2. Non-realization of export proceeds within the permissible time.
3. Validity of the explanation provided by the assessee.
4. Application of Explanation 1 to Section 271(1)(c).
5. Distinction between erroneous claims and concealment of income.

Detailed Analysis:

1. Levy of Penalty under Section 271(1)(c) of the Income Tax Act
The primary issue in this case is the levy of penalty under Section 271(1)(c) of the Income Tax Act. The penalty was imposed because the assessee claimed a deduction under Section 10B based on a certificate issued by a known firm of Chartered Accountants, despite not realizing a sum of Rs. 2,20,00,871/- in convertible foreign exchange within the permissible time. The Assessing Officer (AO) found this claim to be inaccurate and imposed a penalty of Rs. 17.50 lakhs.

2. Non-realization of Export Proceeds within the Permissible Time
The AO discovered that the export proceeds were not realized within the stipulated time frame. Despite this, the assessee did not file a revised return during the assessment proceedings. The penalty order noted that the assessee was aware of the non-realization but failed to disclose it until directed by the AO to produce evidence regarding the realization of export proceeds or an extension of time granted by the prescribed authorities.
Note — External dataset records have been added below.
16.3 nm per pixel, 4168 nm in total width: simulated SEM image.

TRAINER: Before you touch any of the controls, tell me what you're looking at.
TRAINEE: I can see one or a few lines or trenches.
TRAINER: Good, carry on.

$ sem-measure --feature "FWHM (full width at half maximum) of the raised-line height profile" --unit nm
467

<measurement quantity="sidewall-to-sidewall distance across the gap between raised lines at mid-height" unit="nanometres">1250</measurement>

3. Validity of the Explanation Provided by the Assessee
The assessee's explanation was based on the certificate from BSR & Co., which indicated that the unrealized export proceeds were subsequently realized. The Tribunal found that the explanation offered by the assessee was bona fide and that no material particulars were concealed or inaccurately furnished. The Tribunal referenced its decision in the assessee's case for assessment years 2003-04 and 2004-05, where it was concluded that the assessee had disclosed all relevant details at the time of filing returns and during the assessment proceedings.

4. Application of Explanation 1 to Section 271(1)(c)
Explanation 1 to Section 271(1)(c) specifies conditions under which the penalty for concealment of income can be imposed. These conditions include the failure to offer an explanation, offering an explanation found to be false, or offering an explanation that is not substantiated and not bona fide. The Tribunal found that the assessee had discharged the onus cast on it under Explanation 1 by providing a bona fide explanation and disclosing all material facts. Therefore, the penalty provisions under Explanation 1 were not attracted in this case.

5. Distinction Between Erroneous Claims and Concealment of Income
The Tribunal emphasized the distinction between making an erroneous claim and concealing income. It cited the Supreme Court's ruling in the case of Reliance Petroproducts Pvt. Ltd., which held that merely making a claim that is not sustainable in law does not amount to furnishing inaccurate particulars of income. The Tribunal found that the assessee's claim for deduction under Sections 10A and 80HHE, supported by a chartered accountant's certificate, was made in a bona fide manner. The mere disallowance of the claim did not imply concealment of income or furnishing of inaccurate particulars.

Conclusion
The Tribunal upheld the decision of the CIT(A) to delete the penalty, concluding that the assessee had made a bona fide claim for deduction and disclosed all relevant particulars. The Tribunal dismissed the Revenue's appeal, affirming that no penalty under Section 271(1)(c) was warranted in this case. The appeal was thus dismissed.